Some might wonder why I am giving away these very specific esoteric secrets at this moment; yet readers who visit the space regularly know that it is in my nature not to be greedy with what is true, but to share it. As I write this, my father lies down stairs in our family room, dying; and this sobering experience, so filled with love and extraordinary light, reminds me that we have a sacred responsibility to one another not only to work together, but to share the results of our work, and to tell the truth about the spiritual fruits and love that emanate from heaven.
Those who would hide these things commit real evil; and we should wish only good for our fellow men, even though every one of us is stained in one way or another with untoward behaviors and attitudes.
We need the higher energy, this finer energy, to fill us because there is no possibility of achieving any of the goals that Mr. Gurdjieff set for us without the assistance from a higher level. The separation of oneself from oneself, for example, can never be achieved by the mind. The mind will try, for certain, to achieve it; and it will run around in circles chasing itself and reading itself dialogues and inventing texts and exchanges to try and justify and ferret out the necessary secrets. The mind is, after all, a very complicated and conniving animal.
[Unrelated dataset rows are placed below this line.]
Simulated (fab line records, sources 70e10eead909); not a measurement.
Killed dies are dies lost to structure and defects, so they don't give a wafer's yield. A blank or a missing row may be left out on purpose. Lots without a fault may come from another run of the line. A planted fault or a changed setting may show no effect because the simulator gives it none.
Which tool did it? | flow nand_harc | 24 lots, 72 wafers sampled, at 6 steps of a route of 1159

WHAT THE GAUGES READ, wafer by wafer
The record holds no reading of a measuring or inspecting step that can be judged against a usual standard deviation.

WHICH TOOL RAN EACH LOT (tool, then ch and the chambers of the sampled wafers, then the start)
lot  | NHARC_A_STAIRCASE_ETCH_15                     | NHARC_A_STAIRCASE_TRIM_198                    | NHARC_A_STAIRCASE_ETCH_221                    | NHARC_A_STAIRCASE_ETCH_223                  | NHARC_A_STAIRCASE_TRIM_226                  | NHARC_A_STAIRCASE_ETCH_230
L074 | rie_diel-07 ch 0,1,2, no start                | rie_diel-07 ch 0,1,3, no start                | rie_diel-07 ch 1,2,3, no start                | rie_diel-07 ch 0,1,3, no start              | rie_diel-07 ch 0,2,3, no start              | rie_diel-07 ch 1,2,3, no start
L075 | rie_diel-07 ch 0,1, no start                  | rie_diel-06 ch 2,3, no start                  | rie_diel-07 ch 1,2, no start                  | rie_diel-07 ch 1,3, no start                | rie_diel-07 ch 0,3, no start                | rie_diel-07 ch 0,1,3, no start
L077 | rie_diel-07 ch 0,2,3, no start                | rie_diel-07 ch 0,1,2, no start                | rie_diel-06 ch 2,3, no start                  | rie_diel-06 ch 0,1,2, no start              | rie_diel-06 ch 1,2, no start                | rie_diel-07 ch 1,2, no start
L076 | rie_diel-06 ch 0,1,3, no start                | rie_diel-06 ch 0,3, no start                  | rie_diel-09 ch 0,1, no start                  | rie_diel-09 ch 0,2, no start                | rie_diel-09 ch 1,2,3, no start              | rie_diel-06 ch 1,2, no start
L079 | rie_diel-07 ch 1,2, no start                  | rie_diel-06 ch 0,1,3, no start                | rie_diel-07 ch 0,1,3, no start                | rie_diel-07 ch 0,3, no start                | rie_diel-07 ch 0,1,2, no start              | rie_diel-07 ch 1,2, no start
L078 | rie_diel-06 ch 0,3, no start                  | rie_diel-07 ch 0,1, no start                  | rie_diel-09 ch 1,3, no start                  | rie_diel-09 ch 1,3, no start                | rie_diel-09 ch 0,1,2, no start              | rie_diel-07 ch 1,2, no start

But it is a hopeless situation. It's impossible to separate oneself from oneself unless a different kind of energy is also involved; otherwise, nothing but psychology is in operation, and psychology is not the same thing as spirituality. When Jeanne de Salzmann says that we must become spiritualized, she means we must participate in the action of a higher energy in order for our inner state to change.
The reader who asked me the questions in the first part of this series of essays asked whether or not a sensation of Being "cut off" the bad-thinking process at the root, that is, relieved us of the struggle with our ordinary selves, lives, and reactions.
Of course this isn't the case. Our ordinary self is on the order of what we bring to purgatory; the punishment we live with for what we are, and, as I have pointed out many times, a just punishment. Gurdjieff himself alluded to this fact when a man did something wrong to others in the work and they asked him to punish the man. "He is who he is," Gurdjieff replied. "That is punishment enough." We are punishment enough for our own selves; but we only absorb this lesson of our personal purgatory if we are conscious enough to see ourselves and become separate from this punishment which is our ordinary being; and we only do that with the assistance of a finer energy.
All of this is related to the path of conscience and the path of sorrow, and there is no other high path to follow. All the paths of bliss, ecstasy, peace, and happiness are lower paths; this is why Meister Eckhart said, For a man to have a peaceful life is good, but for a man to have a life of pain in patience is better; but that a man should have peace in a life of pain is best. (Sermon 69).
The point is that the higher energy provides what Gurdjieff called, allegorically, a teskooano; a telescope through which we can see what takes place on a lower level. That is to say, everything that proceeds, still proceeds; but the inner parts have gained a distance from it that can see the proceedings objectively.
This is simply one of the utilitarian, or practical, reasons that we need to become open to the inflow; put in Christian terms, which are more religious and less technical, it enables us to see our sin. It does not free us from our sin or eliminate it; rather, it highlights it. And it is naïve of us to presume that we do not have sin, that there is no subjectivity, no ego, or that these things can be easily repaired within this life. This life is there for us to see those parts and tolerate them, not get rid of them, overcome them, and then stand triumphantly on a hill of blazing light showing others how good we have become. I know there are inner works that seem to aim at this; but I am not part of the feel-good crew, as many already know. I am reminded of the Tibetan master Dzongsar Jamyang Khyentse, whose extraordinary article not for happiness in the January 2013 issue of Shambhala Sun, actually told the truth about such things for a change: a shocking condition indeed.
I urge every reader to read this article. You will understand how truly serious Buddhism can be once you are finished.
Well then, we open to this finer energy not for ourselves — at any rate, not so we will feel good or be better people — but so that we will see just what kind of bad people we are. This is not a depressing action if we are supported by grace; rather, it is liberation, because it is only in discovering the actual bad in us, as opposed to the imaginary bad — which is what we are almost always hypnotized by — that we can turn our faces towards the good.
As Swedenborg explained, the bad always exists to turn us towards the good; and in this strange way, we can be grateful for it.